Port Augusta is a small city in South Australia, a former seaport on the Spencer Gulf.
North of the city, the gulf narrows to a tidal estuary – surrounded by land that is too dry for growing crops.
This is the site where I propose to build a seawater pumped hydro scheme to serve all the electricity storage energy transition needs of South Australia’s grid, very well served by solar and wind power.
The upper reservoir is based on a 150GWh site found by the Global Pumped Hydro Atlas but I am proposing to build the dam slightly further south, as shown here, so as to increase the energy storage capacity of the scheme to 200GWh.
I am proposing to dispense with the GPH Atlas’s suggestion of the lower reservoir to pair with the upper and instead to use the sea as the lower reservoir, supplying the pumps & turbines via a power canal and the tidal estuary, suitably dredged etc. to allow for the required water flow rate which depends on the scheme’s designed maximum power.
The water flow can be estimated by noting that generating 1GW it would take 150 hours to drain the GPHA’s 150GWh reservoir whose volume is 224.4 GL, so 1GW requires a flow rate of about 224.4/150 = 1.5 GL/hour = 417m3/s or 54% of the discharge rate of the River Murray, Australia’s longest.
Considering that South Australia’s peak demand has reached 3.4GW
and that ideally, a grid-scale energy storage facility should be able to supply such a peak demand, what might this scheme’s limits to and constraints on water flow rates be and what can be done to mitigate them?
The Yorkey Crossing bridges severely limit the water flow rates under them and so they’d have to be altered or simply replaced with new bridges designed to allow the required water flow and, while we are at it, passage for dredging barges too.
I’ve emailed the Government of South Australia, Port Augusta City Council, ElectraNet, who own and operate the electricity transmission network there and a couple of companies involved with the Port Augusta Renewable Energy Park – DP Energy & Iberdrola – to see if the relevant people in South Australia might be interested in developing this concept further.

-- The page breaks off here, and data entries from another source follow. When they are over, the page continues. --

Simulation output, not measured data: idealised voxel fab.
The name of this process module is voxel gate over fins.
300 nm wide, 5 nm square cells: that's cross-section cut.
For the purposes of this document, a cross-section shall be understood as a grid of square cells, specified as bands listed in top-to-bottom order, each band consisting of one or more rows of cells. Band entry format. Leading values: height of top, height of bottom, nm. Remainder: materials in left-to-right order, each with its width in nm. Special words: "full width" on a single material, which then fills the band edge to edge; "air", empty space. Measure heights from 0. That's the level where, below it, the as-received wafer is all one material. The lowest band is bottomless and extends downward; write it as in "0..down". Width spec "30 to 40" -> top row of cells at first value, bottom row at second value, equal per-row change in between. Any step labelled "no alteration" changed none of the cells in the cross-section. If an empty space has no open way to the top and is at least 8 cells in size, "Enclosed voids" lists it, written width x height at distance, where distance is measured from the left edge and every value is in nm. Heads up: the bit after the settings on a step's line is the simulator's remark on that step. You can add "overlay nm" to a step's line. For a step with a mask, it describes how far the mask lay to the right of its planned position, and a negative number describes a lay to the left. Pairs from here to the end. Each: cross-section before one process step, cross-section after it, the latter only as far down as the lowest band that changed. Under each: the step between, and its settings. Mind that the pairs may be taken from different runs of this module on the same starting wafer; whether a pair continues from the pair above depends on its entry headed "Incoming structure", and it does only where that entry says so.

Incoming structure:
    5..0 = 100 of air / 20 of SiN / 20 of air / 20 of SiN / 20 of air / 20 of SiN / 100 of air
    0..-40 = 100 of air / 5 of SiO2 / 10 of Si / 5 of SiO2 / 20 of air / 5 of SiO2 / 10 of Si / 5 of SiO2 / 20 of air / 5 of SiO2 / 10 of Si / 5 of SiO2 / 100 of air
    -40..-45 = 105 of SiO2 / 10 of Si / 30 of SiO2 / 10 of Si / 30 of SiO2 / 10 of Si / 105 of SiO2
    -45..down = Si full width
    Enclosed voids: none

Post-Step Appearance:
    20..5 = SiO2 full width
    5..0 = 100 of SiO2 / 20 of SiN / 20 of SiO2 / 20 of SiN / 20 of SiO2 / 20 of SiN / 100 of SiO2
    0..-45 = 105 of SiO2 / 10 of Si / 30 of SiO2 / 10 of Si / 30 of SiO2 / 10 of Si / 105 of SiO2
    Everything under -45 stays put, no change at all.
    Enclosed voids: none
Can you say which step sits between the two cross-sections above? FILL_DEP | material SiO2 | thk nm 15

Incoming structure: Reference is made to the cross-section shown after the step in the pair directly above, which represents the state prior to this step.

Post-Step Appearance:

This scheme could provide all the grid-scale energy storage that South Australia will need for the foreseeable future.
Farm-scale production of green hydrogen by electrolysis is likely for other purposes but it is unlikely that hydrogen would be used for backup power if the grid has this pumped hydro scheme. The round-trip efficiency of power-to-hydrogen-to-power is lower than pumped hydro. But all my blog readers knew that already, right?